San Quentin is the weirdest piece of real estate in the world. Built before Marin was developed, it has million dollar views but you wouldn’t want to be there for a million dollars. It’s in a scenic spot just across from the Larkspur Ferry, with a beautiful view of the city.

Several years back I was asked to play a concert in San Quentin for the Bill Graham Foundation. Bill was always good to me and I returned the favor, although I had no idea what to expect. His foundation helped prisoners, that’s all I knew. I accepted without really thinking. Then we drove up to the gates of San Quentin Prison and all bets were off. First of all let’s talk security.

There is no greater security than entering or leaving San Quentin. They search everything again and again, they check everybody’s ID six times, they read you the “Riot Act” when you arrive and again when you leave saying that if you’re taken hostage they won’t negotiate for your return. Comforting thought, that. There were at least a dozen guards with shotguns on either side of the stage, and machine-gunners in the towers that ringed the yard. We were in the exercise yard on an outdoor stage performing before what could only be described as a “captive audience.” The place was packed, I’ll say that. I guess there wasn’t much else to do, so we had 100% occupancy except for Charlie Manson and the guys on Death Row, but they could probably hear it.

The gig featured the Greg Kihn Band and Clearance Clemmons, The Big Man, from the E Street Band. As we were going through security, Clearnce flashed his Driver’s License at me and the picture showed a little white dude with glasses! I couldn’t believe it. Clearance thought it was hilarious. They had made a mistake at the DMV and he’d never changed it. The guards did not find it amusing and if it weren’t for the Bill Graham personal magic, and the fact that the man played with the Boss, he never would have got in. Somehow he made it inside and we were briefed by the Warden. He basically gave us the same speech, if we were taken hostage, yaddah yaddah…
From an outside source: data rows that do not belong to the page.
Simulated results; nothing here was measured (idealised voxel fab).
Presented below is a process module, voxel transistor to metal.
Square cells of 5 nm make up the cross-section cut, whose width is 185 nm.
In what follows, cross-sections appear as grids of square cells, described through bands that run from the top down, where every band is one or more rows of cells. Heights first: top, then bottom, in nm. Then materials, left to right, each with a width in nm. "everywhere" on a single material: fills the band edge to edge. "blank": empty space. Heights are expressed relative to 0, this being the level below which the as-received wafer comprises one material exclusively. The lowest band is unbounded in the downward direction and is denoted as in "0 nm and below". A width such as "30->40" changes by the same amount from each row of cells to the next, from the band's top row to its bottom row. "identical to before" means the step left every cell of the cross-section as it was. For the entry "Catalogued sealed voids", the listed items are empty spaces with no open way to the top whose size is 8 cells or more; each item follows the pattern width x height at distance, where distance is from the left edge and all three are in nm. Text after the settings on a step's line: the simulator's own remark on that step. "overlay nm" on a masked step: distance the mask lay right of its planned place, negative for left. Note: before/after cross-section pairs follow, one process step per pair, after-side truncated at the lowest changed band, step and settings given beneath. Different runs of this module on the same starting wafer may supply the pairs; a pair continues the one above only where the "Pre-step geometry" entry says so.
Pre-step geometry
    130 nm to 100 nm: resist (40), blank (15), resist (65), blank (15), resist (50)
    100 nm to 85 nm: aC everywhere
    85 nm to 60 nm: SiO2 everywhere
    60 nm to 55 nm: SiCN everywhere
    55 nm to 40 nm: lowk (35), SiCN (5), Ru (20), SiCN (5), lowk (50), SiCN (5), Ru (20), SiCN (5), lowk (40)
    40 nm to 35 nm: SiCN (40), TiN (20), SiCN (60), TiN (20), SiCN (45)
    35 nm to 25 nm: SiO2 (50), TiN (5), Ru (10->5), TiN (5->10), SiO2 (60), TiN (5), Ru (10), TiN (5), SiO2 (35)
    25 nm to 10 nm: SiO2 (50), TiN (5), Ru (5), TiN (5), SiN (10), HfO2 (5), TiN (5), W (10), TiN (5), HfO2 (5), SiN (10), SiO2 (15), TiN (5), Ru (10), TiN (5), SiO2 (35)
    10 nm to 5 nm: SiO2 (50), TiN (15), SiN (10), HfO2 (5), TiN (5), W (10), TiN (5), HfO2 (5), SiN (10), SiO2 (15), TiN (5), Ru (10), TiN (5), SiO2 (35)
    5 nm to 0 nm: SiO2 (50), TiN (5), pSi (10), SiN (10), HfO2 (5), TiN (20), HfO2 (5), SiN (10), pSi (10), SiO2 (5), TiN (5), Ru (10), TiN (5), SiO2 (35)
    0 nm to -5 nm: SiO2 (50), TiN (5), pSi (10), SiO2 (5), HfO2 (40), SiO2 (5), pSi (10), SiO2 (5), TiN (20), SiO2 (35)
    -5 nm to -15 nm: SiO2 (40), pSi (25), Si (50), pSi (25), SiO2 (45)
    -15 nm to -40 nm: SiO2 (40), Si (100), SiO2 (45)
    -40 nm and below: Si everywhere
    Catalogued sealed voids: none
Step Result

The Warden seemed like a nice guy. He warned us to NOT mention jail, prison, incarceration, or anything that even carried the slightest hint of men behind bars. “These men have a short fuse, see that you don’t ignite it. Remember, these are the worst of the worst, the hardened convicts who wound up in society’s sub-basement. Don’t make it any harder than it has to be.”

We stood there looking at each other wondering what we had gotten ourselves in for. Johnny Cash I am not. But, the show must go on. Of course my band were born trouble-makers. Steve immediately started suggesting songs like ”Jail House Rock.” We decided to go against the grain and just play the gig like we saw it. After all those warnings and dire predictions, we opened with “Jailhouse Rock” then went into “I Fought The Law and The Law Won” and the place went insane. For a minute I thought we might have pushed things too far, but after some initial craziness, the crowd of inmates settled down and enjoyed the a trouble-free show. WE got five encores. They loved every note. I’ll never forget that show, or the looks in the crazed desperate men in the audience. The “Big House” is not where you’d normally find good rock and roll, but Bill Graham had a heart of gold.